It is interesting that you are in fact considering owning a multifamily property. At least you will have your tenants nearby when you figure out their financial situation! 🙂

We were able to make progress in our financial independence by extra side jobs, working overtime, creating side hustles, and a variety of other methods. The passive income from our real estate has been the one area we focused the most to build earnings. In addition to this, we maxed out retirement accounts with our employers as a plan “B” – just in case the real estate did not provide the results we expected.

I learned a long time ago that to become wealthy, especially early, we would need to do more than work in a job for an employer. ARB, I know you understand that too and will do fine by sticking with it!

Take care!

By: ARB Fri, 11 Sep 2015 21:55:54 +0000 My dad has suggested rental properties, but I’m sort of with Jason from Dividend Mantra in that they seem to be a bit of a pain for a passive income source. I’m not against the idea, but I really don’t want to deal with tenants and try to figure out their financial situation and motives while staying in compliance with a dizzying array of regulations designed to protect them at my expense. Dealing with people and playing the roles of friendly customer service rep, law enforcement agent, and psychologist, all while dealing with more regulations than should ever exist is what I’m trying to get AWAY from.

That said, if I ever owned my own home, I would try to purchase a 2-4 unit property and live in one of the units. “Monetize everything” is something I’ve been saying lately, and that includes your living situation.

I’m still making passive income and savings my mission. I invest in dividend-paying blue chips with some P2P lending on the side, and I invest a higher percentage into my 401k than necessary to get my employer match. I also am trying to build income with my blog, and I’m looking at a second job with a work-at-home company that I’ve discovered thankfully is not a scam. I’m also saving money by not buying fancy cars and gadgets (though I will be buying an Xbox One with the leftover change from the end of each day that I am building up) and by going on weeklong spending fasts at least once a month. I’m at the end of a three week spending fast right now, actually.

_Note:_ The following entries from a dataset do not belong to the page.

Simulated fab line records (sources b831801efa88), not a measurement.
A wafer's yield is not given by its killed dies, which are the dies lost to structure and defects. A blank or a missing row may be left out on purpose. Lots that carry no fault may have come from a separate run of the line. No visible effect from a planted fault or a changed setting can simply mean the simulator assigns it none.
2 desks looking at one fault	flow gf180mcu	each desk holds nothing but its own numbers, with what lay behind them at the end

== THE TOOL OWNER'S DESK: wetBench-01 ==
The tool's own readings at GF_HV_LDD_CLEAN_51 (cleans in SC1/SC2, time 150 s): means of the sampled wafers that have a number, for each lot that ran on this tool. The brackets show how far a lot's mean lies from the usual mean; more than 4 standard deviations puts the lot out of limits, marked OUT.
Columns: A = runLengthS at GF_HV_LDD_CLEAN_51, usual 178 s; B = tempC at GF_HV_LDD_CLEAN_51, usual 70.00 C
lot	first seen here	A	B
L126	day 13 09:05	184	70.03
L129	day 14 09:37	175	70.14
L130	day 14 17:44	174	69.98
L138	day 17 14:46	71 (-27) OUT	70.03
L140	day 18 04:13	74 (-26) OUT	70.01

It’s very fortunate, Bryan, that you had some great roles models growing up. I couldn’t imagine starting a business at 18. I’d say I couldn’t imagine starting a business now, but me and a friend actually tried to start an investment seminar business last year. It didn’t work out. Hopefully this blog serves as a digital role model of sorts to those just starting out in their working lives. So many young people think that they can handle forty years at a job, not realizing that just because they aren’t sick of work NOW doesn’t mean that they won’t be sick of it in a few years. They’ll wish at that point that they had at least one passive income stream should they decide to make a change in their lives.

ARB–Angry Retail Banker

By: Bryan Fri, 28 Aug 2015 17:22:04 +0000 Jenna,

Welcome to the community and thanks for commenting! 🙂 It appears equities are your preferred passive income choice looking at your website.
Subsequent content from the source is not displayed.